The nation’s telecom minister, Kapil Sibal has set February 2013 as the deadline for nationwide Mobile Number Portability (MNP), Times of India reports. He has assured that by this date, postpaid users in the country will be able to use their existing numbers, even if they have moved to another state. While the deadline has been set, there is no getting away from the fact that the task of setting up an infrastructure to manage the shift won't be easy. The report shares further that while at the moment there are two entities looking after MNP, officials have cleared that they have 'limited capacity and scaling up over the next two months may be a tough task'. 


Nationwide MNP for postpaid users (Image credit: Getty Images)
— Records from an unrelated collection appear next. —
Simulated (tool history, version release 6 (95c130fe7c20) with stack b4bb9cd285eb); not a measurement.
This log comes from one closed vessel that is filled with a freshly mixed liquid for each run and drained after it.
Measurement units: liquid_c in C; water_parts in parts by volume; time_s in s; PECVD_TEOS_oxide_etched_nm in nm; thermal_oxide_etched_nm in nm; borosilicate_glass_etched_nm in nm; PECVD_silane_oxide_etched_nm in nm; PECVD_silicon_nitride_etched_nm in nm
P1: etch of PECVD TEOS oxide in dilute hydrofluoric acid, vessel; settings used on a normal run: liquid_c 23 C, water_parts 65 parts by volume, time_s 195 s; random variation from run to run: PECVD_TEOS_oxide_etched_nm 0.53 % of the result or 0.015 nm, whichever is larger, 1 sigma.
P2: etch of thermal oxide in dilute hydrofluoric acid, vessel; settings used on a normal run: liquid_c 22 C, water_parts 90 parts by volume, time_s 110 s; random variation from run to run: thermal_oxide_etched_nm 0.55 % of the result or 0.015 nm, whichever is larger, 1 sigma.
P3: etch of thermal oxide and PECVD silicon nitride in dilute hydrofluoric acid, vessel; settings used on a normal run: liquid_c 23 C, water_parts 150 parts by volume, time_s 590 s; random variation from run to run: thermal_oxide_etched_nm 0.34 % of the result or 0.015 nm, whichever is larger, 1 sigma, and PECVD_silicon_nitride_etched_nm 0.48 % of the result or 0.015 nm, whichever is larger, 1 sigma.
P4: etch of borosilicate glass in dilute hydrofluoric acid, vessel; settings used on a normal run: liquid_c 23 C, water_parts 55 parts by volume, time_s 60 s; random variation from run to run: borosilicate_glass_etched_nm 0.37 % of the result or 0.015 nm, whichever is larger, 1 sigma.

Interestingly, Sibal also announced that MNP has been made a part of the department's agenda for the months leading to February. Sibal added that the other key initiatives that have sought completion by February 2013 include – approval of spectrum assignment and pricing, unified licences regime, M&A guidelines, finalisation of guidelines for spectrum sharing, creation of fund for R&D and manufacturing, including nationwide MNP. 

Mobile Number Portability became popular upon its grand launch because it gave subscribers a chance to move out of their existing service provider onto a new service provider without having to forego their number. With power in their hands, subscribers no longer found themselves tied to their existing providers, if they were unhappy with them. 

While the portability option received a thumbs up from the user community, instances of porting requests being rejected left a bitter taste with some. TRAI, for one, as mentioned earlier, has been highly vocal about their stance on MNP in India. For one, the TRAI declared that no donor operator could accept withdrawal or cancellation of porting requests, which it receives from a subscriber, either in a written form, or through an SMS or a voice call. The body further aimed to discourage the practice by announcing that such a practice is illegal, since there is no such provision. 

Recent reports mapping the performance of MNP in India, had found that there were just several instances, wherein operators were found rejecting subscriber requests for MNP. In fact, one of our reports in mid-December revealed that Bharti Airtel, reportedly rejected maximum number of porting requests – 893, followed by Vodafone (792), Idea Cellular (313), Reliance Communications (307), Tata Teleservices (149), and Loop (134).

The implementation of free roaming, strangely is conspicious by its absence in the telecom department’s current agenda. The topic was discussed over the past few weeks, and has piqued much interest. The nation's eagerly awaiting the implementation of free roaming – an introduction it believes will not give them bill scares when travelling within the country. Reports recently suggested that the Department of Telecommunications (DoT) is likely to ask operators to implement free roaming across the nation by March 2013. This bit of information comes in as the latest, after the telecom department announced its plans pertaining to free roaming earlier this year. The decision, however, hasn't met with support from mobile phone companies, who fear revenue losses once roaming charges are abolished – roaming charges account for roughly 10 percent of their revenues. They have warned that if they incur losses, they would be forced to increase the tariffs.